Economists
This chapter would not be complete without poking a little fun at my colleagues (and at myself by association!), the financial economists. Economists are frequently employed to make economic and stock market predictions for prestigious financial institutions. Economists are highly trained in economic theory and statistics. Does this education give them an advantage in forecasting that can help other investors? This section examines the predictive behavior of practitioner and scholarly financial economists.
Many economists are employed by Wall Street firms and are asked to make stock market direction predictions. Every June and December, since 1952, Joseph Livingston has surveyed economists from business, the government, and academia. About 40 economists forecast the level of S&P 500 Index both 7 and 13 months ahead. This is known as the Livingston survey. The survey originated as a product of the newspaper, the Philadelphia Enquirer, but became so highly regarded that it was taken over by the Federal Reserve Bank of Philadelphia. How do these highly regarded economists do?
By comparing their S&P 500 Index prediction to the index level at the time they made their prediction, they can compute the return they are predicting for the market over the next 7 and 13 months. Werner De Bondt examined these predictions over the period from 1952 to 1986 and compared them with the actual S&P 500 returns.20 The astonishing finding is that the economists in the Livingston survey show no predictive power whatsoever. The predictions were totally unrelated to the realized returns.
Another interesting analysis was conducted to examine the economists' predictions after large market moves. For example, what were the predictions after big bull markets or big bear markets? In general, economists predict reversals in the market after big moves, but they are a bit pessimistic about it. The study examined the predictions after the 10 best market periods in the sample and after the 10 worst periods in the sample. For example, after experiencing a large bull market over the previous two years, economists predicted that the next seven months would see a 5.53% return. By predicting a negative return, the economists were clearly stating that the stock market overreacts. The actual seven-month return after the bull markets was 6.44%. Thus, the economists underpredicted the actual performance by nearly 12%. After two years in a bear market, the economists, on average, predicted a seven-month return of 6.02%. The actual average return on the market was 15.09%. Thus, the economists again underpredicted the actual returnthis time, by 9%.
The 19th-century historian Thomas Carlyle dubbed economics as the "dismal science."21 After reading this, you may agree!
Another study showed that economists could suffer from the same psychological biases as anyone. In this study, academic financial economists were asked for their predictions about the future return on the stock market. This question was a little different from the Livingston survey question. Specifically, the scholars were asked about the average market risk premium over the following 30 years. The risk premium is the difference between the return in the stock market and the return for low-risk fixed income securities like Treasury Bills. For example, if the market return was 12% and T-Bills earned 4%, then the risk premium was 8%. The risk premium is important because it determines the reward the investor should receive for taking risk. In theory, this risk premium helps to determine effective asset allocations for investors.

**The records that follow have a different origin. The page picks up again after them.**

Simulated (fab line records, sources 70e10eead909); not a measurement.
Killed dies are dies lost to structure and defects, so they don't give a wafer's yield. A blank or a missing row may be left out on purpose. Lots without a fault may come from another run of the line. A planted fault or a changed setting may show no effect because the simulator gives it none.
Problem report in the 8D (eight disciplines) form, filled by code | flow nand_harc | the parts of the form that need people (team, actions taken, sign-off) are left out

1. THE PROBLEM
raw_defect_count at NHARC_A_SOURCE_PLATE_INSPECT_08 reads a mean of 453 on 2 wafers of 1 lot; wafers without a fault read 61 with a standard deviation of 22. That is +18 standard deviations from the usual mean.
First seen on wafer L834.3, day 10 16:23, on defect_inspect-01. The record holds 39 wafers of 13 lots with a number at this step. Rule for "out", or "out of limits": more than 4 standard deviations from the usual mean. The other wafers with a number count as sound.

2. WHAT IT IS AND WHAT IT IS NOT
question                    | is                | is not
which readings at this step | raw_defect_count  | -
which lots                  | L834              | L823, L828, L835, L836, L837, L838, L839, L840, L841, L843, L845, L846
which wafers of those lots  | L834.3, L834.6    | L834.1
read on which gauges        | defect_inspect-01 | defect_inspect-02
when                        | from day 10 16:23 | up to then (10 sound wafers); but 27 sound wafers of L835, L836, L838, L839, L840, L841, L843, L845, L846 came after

Ivo Welch, a Yale University financial economist, administered the first survey in late 1997 and throughout 1998.22 Note that this survey was conducted after a long bull market was underway. The economists had seen some high market returns in the period just before taking the survey. Several behavioral biases should be noted.
The 226 financial economists that responded to the survey predicted an average annual market risk premium of 7.1%. They also predicted that the consensus among their colleagues would be 7.6%. Two points should be noted. First, for most economists, the prediction they made was near the consensus target they offered. This indicates that the economists used their belief about a consensus to anchor their own beliefs (see anchoring in Chapter 2). Also, it is interesting to note that the economists liked to predict a risk premium that was different (albeit similar) to their consensus estimate. Why did they think that their estimate was better than the consensus of their peers? Believing your predictions are more accurate than others' is a characteristic of overconfidence (see Chapter 2).
Professor Welch surveyed his colleagues (and mine) again in 2001.23 This survey followed a severe stock market downturn. There were 510 economists that responded to the second survey. The average 30-year risk premium prediction in the second survey was 5.5%. Note how dramatically lower this estimate was compared to the 7.1% prediction in the first survey. It appears that the short-term upward trend in the stock market before the first survey made economists optimistic about the next 30 years, while the short-term downward trend before the second survey made them pessimistic about the next 30 years. This extrapolation of trends was discussed as a representative bias in Chapter 2.
The results of these studies suggest that both practitioner and academic financial economists appear to be affected by their psychological biases.